The factory sector, after a frustrating first half of the year, is now definitely showing life. Durable goods orders jumped 4.4 percent in July in a headline gain exaggerated by a swing higher for commercial aircraft but including gains across most readings. Excluding the gain for aircraft and no change for autos, orders rose a very sizable 1.5 percent. And the strength includes core capital goods where orders jumped 1.6 percent to show new demand for business equipment and machinery.
Though the gain for new orders points to future strength for shipments, shipment data for July are soft. Total shipments rose only 0.2 percent in the month with core capital goods shipments, which are an input into the nonresidential investment component of the GDP report, down 0.4 percent to get the third-quarter off to a slow start. And immediate negatives for tomorrow’s second estimate of second-quarter GDP are incremental downward revisions to core capital goods shipments in June and May, now at minus 0.5 and minus 0.7 percent.
Unfilled orders are also a concern in the report, down 0.1 percent in July on top of June’s very steep 0.9 percent decline. Lack of unfilled orders is not only a negative for production but also for employment. On the plus side, inventories broke a long run of contraction with a 0.3 percent rise and are still very lean with the inventory-to-shipments ratio unchanged at 1.64.

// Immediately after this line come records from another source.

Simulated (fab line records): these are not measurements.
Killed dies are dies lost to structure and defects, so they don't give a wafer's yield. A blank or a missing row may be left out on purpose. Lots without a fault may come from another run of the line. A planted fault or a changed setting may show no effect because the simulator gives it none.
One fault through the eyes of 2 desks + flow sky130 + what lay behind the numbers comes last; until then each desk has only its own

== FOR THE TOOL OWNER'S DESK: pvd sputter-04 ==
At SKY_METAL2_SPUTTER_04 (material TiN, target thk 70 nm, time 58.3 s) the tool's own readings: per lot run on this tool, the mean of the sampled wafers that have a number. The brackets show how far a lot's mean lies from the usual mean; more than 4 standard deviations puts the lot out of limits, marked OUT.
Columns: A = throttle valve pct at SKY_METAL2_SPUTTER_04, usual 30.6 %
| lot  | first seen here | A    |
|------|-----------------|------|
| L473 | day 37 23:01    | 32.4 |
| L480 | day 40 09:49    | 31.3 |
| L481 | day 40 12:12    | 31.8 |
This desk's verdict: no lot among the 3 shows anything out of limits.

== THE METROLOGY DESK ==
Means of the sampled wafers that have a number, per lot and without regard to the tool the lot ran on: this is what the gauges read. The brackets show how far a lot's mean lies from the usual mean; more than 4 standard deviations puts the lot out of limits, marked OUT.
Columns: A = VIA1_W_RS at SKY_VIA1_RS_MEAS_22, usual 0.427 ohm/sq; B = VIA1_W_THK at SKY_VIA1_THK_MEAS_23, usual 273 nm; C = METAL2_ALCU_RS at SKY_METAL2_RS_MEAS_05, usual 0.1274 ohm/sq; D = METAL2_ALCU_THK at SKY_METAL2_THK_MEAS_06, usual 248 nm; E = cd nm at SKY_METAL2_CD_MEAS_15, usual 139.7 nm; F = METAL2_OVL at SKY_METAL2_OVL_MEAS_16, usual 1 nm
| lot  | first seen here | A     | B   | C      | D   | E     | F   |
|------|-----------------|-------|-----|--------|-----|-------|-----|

Turning back to new orders, other areas of monthly strength include both primary and fabricated metals, electrical equipment, and defense aircraft. A general trend reading underscoring the report’s strength is the year-on-year new order rate for ex-transportation, now at only minus 0.6 percent vs minus 3.4 percent in June.
New orders in this report together with last week’s strong showing for manufacturing in the industrial production report point to second-half possibilities for the factory sector and its contribution to the nation’s growth.